The court correctly found the prior order was a final order regarding the Hawley Property and the prior judge had already denied reconsideration. The trial court noted plaintiff's only recourse was to appeal, not continue requesting reconsideration of the same issue. However, the trial court ordered the trust document be amended to reflect the language of the prior order. The trial court also ordered unrelated discovery and a hearing on the sale of the Roseland Property, including an accounting as to the net proceeds.
On January 22, 2021, at a subsequent hearing to determine compliance with the August 14, 2020 order, the issue concerning the Hawley Property trust was raised yet again, prompting the trial court to reiterate,
If anybody is disappointed with that[,] [the] fourth or fifth or sixth motion for reconsideration is denied. I've already denied it[.] Judge Walsh denied it. If you wish to appeal it that is the proper format. . . . [plaintiff's]
still . . . asking again for reconsideration and how Judge Walsh was wrong.
This has been decided three times and it will stop. If you're dissatisfied an appeal is appropriate, not a fifth or sixth request to reconsider Judge Walsh's decision. It will not be done.
At that hearing, the trial court properly found there remained material issues in dispute regarding the financial accounting and payment of the marital debt. A discovery schedule was set, and a limited plenary hearing was ordered as to who received the net proceeds of the Roseland Property and the payment of marital debt listed in the MSA.
A plenary hearing took place on March 12, 2021, and plaintiff was again ordered to provide documentation relating to the payoff of the mortgage on the Roseland Property. Plaintiff was also ordered to provide proof of any payments she may have made towards the mortgage.

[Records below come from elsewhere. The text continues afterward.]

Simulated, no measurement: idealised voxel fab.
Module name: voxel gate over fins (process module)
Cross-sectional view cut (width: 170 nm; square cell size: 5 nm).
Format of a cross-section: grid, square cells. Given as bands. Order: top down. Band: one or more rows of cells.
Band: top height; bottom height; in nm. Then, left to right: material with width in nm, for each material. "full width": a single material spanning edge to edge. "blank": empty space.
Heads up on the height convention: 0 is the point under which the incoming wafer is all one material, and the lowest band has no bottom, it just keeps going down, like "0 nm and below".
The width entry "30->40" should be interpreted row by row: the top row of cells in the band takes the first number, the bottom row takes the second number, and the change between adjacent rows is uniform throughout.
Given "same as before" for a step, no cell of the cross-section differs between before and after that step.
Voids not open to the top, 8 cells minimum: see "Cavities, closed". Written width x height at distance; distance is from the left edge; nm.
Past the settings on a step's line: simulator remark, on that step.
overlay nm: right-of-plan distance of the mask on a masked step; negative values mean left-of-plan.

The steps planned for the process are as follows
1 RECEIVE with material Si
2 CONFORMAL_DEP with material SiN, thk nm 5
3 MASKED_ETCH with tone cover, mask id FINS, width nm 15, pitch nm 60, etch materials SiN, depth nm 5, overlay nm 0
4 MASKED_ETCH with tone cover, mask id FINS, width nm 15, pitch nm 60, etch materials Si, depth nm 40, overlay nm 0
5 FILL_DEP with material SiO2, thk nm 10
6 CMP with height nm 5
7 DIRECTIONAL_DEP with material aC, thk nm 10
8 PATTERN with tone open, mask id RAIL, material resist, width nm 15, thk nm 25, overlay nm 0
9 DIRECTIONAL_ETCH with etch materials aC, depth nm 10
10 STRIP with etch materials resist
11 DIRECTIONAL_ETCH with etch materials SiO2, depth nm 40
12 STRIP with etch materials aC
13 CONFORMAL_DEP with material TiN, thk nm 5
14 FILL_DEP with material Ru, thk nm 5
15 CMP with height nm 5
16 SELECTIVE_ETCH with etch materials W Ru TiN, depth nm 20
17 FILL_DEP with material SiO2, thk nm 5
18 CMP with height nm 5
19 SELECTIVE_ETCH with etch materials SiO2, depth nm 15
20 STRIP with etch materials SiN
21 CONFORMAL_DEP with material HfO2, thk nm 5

On November 5, 2021, the trial court issued an order and a written opinion. The trial court also addressed defendant's cross-motions for reimbursement of various education-related expenses. The trial court again denied plaintiff's assertion the prior trial judge mistakenly interpreted paragraph 2c of the MSA regarding the Hawley Property, reasoning the motion was out of time and plaintiff failed to show "the court's findings were based 'upon a palpably incorrect or irrational basis' or that the court 'failed to consider, or appreciate the significance of probative, competent evidence,' or that there is any 'new or additional information' that the court failed to consider."
Further, the trial court found there remained insufficient funds to pay the remainder of the marital debt following the sale of the Roseland Property because plaintiff's mortgage attached to the property and the parties' failed to abide by the MSA to assure the satisfaction of the debt. The trial court also found plaintiff's argument she "did not see any of the money" following the sale of the Roseland Property was "belied by the record" because plaintiff created numerous LLCs post-divorce and the evidence demonstrated the proceeds of the Roseland Property sale were wired to an LLC owned solely by plaintiff. Finally, in denying defendant's cross-motions for reimbursement for the children's education expenses, the trial court reasoned defendant could not, at the time of the order, seek reimbursement because his request was not brought in a timely manner and both parties failed to use the proceeds from the Roseland Property sale to pay the identified marital debt as required by the MSA, rendering his reimbursement request unreasonable.
The court, however, did allow the parties to submit documentation within thirty days regarding college contribution pursuant to the FJOD and ordered the parties to appear for a subsequent hearing to address the remaining issues of college contribution post-divorce and the transfer of the Eagle Rock Property.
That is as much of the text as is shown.